Allegro

The Rise of the “Corpocracy”

Book Notes

Volume CIV, No. 10October, 2004

“Regime Change Begins at Home,” by Charles Derber (Berrett-Koehler Publishers, 2004).

In “Regime Change Begins at Home,” Boston College sociology professor Charles Derber analyzes the changes in America’s political climate since Civil War days with emphasis on the present era’s shift of sovereignty from citizens to corporations and the increasing rewards fat-cats enjoy at the expense of the less fortunate.

Professor Derber points out that such “corpocracy” is nothing new.

The so-called “robber barons” created a similar situation during the “Gilded Age” that followed the Civil War, he writes, and Big Business again controlled the government back in the “Roaring Twenties,” during the Harding and Hoover administrations.

Each of those regimes contained the seeds of their own destruction and were supplanted first by the Progressive movement, led by trust-buster Teddy Roosevelt in the first two decades of the 20th century, and then by FDR’s New Deal beginning in the 1930’s.

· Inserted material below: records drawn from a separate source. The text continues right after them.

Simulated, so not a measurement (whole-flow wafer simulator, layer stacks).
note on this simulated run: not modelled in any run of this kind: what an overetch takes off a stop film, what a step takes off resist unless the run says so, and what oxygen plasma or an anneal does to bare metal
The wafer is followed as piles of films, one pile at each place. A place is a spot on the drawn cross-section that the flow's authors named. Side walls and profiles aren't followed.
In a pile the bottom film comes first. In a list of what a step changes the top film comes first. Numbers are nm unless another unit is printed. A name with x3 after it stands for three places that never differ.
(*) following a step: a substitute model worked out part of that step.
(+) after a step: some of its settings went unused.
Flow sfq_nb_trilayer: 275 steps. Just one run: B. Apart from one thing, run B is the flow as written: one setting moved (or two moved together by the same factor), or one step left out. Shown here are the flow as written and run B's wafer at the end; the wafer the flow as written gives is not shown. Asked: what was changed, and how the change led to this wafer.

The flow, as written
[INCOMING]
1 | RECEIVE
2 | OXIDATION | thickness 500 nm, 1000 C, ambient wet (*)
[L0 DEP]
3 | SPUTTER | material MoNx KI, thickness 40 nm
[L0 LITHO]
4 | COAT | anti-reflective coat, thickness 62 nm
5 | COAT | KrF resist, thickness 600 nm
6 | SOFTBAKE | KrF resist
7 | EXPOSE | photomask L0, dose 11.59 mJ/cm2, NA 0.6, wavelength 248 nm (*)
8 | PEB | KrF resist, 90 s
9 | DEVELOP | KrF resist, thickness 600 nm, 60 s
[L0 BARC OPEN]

Today’s “third corporate regime” began in 1980 with the Reagan presidency.

Though infinitely larger and more powerful than its predecessors, Derber says, it, too, may soon crumble due to growing internal weaknesses.

Written in an engaging, easy-to-read style, Derber’s book intersperses quotations from America’s Founding Fathers and more recent notables with brief portraits of several victims of the present corpocracy.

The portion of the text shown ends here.